We get into the final two weeks of school and we’re hard at work to put another year under wraps. In the classrooms, children are staring at their phones as the ‘best as teachers remember’ G-rated movies play on a screen. Others stare into space, drooling, or draw on paper. Testing is over … almost. There are always the last few make-ups if a chronic absentee actually makes an appearance. Discipline issues are up, bored children and all that, and down, parents told to keep their kids home to avoid another referral and punishment.

Administration issues their usual directive to maintain bell-to-bell instruction through the last day even as they collect textbooks and computers from the students and deny teacher requests to exceed the monthly copy limit so they can have something to put in front of the students. Bell-to-bell instruction? With what! teachers cry.

The superintendent has forbidden classroom parties although many teachers will ignore the ban or find a way around it. Administrators complain of empty pizza boxes and drained two-liter soda bottles even as they can’t catch anyone in the act. Teachers wink and talk of celebrations that are taking place instead of parties.

Admin vanish while they admonish staff about maintaining order. Directives banning all hall passes ensue. But what if a child really has to go? Really, really, the distress etched on their face and they might even be doing the pee-pee dance as one colleague once put it … no hall passes.

GOT watches the children flip him off with their eyes because they dare not do it with their fingers as they walk out of the room to use the restroom. He dutifully calls the office to report. Later, the principal tells him, “Well, the child really had to go.”

It’s the last daze of school and absurdity reigns.

Bulletin boards are torn down, lockers are emptied, and students are drafted into moving furniture, removing the trash, and helping with the collection of school property.

Teachers throw shade as they pretend that they are still entering grades while they determine and post final grades for the year. A few are still testing because after students have taken national tests like NAEP, international tests like PISA, state standardized tests, district end-of-course tests which will determine the teacher’s data score and yearly evaluation, after all that, some teachers believe they must still give their own finals or they won’t know what the students really learned in their class.

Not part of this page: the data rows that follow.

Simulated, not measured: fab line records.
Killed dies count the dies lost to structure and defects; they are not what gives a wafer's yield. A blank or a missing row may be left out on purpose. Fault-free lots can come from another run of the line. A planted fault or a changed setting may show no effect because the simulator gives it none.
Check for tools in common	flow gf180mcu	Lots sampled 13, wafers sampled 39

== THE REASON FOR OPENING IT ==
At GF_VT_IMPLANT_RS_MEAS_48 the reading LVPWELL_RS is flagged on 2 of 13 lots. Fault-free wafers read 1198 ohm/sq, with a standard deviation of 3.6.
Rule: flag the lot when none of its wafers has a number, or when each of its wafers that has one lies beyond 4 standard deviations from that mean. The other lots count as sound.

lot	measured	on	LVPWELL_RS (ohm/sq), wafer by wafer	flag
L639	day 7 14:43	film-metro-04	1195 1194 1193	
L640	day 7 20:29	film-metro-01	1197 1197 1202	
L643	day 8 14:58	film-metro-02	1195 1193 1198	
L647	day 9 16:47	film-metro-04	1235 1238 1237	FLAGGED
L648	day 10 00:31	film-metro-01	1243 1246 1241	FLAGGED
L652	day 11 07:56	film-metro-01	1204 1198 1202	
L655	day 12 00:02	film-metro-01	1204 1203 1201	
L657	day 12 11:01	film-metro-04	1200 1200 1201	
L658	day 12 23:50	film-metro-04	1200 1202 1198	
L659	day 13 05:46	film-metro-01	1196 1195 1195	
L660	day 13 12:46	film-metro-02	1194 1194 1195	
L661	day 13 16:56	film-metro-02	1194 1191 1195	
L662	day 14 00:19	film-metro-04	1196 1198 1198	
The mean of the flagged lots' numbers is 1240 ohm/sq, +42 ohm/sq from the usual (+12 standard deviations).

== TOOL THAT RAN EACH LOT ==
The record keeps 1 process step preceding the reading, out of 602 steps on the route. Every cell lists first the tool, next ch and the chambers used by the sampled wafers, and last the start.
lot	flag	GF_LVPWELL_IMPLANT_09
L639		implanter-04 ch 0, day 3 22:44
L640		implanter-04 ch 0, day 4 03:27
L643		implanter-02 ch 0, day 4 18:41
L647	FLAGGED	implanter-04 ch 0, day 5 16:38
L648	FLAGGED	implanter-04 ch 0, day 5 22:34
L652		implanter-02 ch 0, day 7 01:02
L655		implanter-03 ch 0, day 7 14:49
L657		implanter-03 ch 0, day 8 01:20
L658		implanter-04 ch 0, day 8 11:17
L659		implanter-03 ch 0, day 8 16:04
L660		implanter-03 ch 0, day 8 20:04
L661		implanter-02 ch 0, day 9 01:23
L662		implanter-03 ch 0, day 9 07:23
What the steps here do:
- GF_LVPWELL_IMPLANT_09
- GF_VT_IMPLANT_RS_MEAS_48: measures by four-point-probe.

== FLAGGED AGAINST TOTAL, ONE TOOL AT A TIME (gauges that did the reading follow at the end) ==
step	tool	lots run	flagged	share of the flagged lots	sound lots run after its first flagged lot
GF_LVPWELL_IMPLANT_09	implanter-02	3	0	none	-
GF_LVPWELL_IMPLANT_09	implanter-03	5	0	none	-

Children wander the halls and visit friends in other classrooms. Some seek to make their mark on the year as they strive for a Darwin award and the most creative infraction of the year that was written up for discipline. Others try to carry out the perfect prank not realizing that we now have cameras everywhere recording everything except the bathrooms.

Yearbooks appear and kids write the same vapid fare-thee-well comments that have been around since yearbooks were first published. Teachers sign as requested. Some things will never go online.

Teachers hand out summer assignments that are due on the first day back. Others (like GOT) argue that the students need a break. Give them 10 weeks to relax. Their brains are still at work under the surface assimilating all that to which they’ve been exposed for a year.

They need the break. They need time to be kids, to hang out at the pool, to go to camp, to visit family and attend reunions, to take trips, and for the older ones, if they’re lucky, to have a hot, sizzling summer romance.

The last daze of school. Soon, they will end, the final bell will ring, someone will play Alice Cooper on the PA system as teachers wave goodbye to the last rollout of the buses, and suddenly … there’s silence.

Teachers assemble for the ending banquet hoping it will be more than catered pizza. As the speechifying ends, they throw their keys into the collection bin, jostle one another to get out the door first, and burn rubber out of the parking lot.

The last daze of school are over. Happy Summer!